There is a long and unfortunate political tradition in Australia of using foreigners as scapegoats for problems, particularly if they are from Asia. This time it is Chinese investors, many from Hong Kong, who are being blamed by politicians for forcing up house prices and making it impossible for Australians to own their own home. In fact, the major causes are the lack of planning and infrastructure, and government handouts.
Australian Assistant Treasurer Nick Sherry announced at the weekend that all temporary residents buying property in Australia would have to apply to the Foreign Investment Review Board. Those who do buy property must sell it when they leave.
This 'crackdown' by the Australian government is in response to a perception that foreign buyers, particularly Chinese investors, are forcing up house prices in major cities - in part because a law that limited foreign students from purchasing a home for more than A$300,000 (HK$2.16 million) was relaxed last year.
The Age, a Melbourne newspaper, reported on Friday that a survey of 20 property agents 'found foreign buyers, mostly cashed-up Chinese, now account for 30 to 40 per cent of property sales'.

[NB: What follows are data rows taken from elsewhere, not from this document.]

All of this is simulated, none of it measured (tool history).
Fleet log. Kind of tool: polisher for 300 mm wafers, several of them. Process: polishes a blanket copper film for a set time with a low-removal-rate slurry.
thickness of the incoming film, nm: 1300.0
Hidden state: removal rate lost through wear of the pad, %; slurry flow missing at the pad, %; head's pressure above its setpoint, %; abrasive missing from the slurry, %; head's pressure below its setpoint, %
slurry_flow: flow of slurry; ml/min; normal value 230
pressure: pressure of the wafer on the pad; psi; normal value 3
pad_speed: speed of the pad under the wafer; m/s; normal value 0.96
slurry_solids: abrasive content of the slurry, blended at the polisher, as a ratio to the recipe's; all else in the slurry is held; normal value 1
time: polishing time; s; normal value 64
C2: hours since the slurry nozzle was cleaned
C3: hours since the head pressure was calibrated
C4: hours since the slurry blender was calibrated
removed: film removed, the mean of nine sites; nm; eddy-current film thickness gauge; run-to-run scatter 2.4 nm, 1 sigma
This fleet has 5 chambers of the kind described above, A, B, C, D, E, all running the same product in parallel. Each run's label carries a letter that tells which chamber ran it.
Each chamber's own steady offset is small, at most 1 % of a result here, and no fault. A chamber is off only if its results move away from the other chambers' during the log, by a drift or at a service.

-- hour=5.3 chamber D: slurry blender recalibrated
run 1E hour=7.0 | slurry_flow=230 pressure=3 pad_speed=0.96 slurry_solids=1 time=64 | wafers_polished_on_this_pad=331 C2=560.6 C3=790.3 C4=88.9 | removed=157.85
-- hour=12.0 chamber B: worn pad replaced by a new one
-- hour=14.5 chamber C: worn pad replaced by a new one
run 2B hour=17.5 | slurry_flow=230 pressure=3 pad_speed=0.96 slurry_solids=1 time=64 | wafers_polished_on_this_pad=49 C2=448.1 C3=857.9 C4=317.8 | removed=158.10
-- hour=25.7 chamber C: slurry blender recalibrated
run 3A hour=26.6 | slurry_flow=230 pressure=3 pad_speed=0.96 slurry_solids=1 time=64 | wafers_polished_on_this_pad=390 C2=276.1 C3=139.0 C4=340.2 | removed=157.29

Property is a sensitive political issue in Australia because the level of home ownership has always been high. But, in the past decade, the dream of 'owning your own home' has become something of a nightmare, with the median price of a house in Sydney, for example, now over A$500,000.
But is all this the fault of Chinese investors, as the Australian government and some media commentators would have you believe? The answer is clearly 'no'. Key factors in the boom have been middle-class welfare and neglect by regional and national governments to release land and build infrastructure to service it.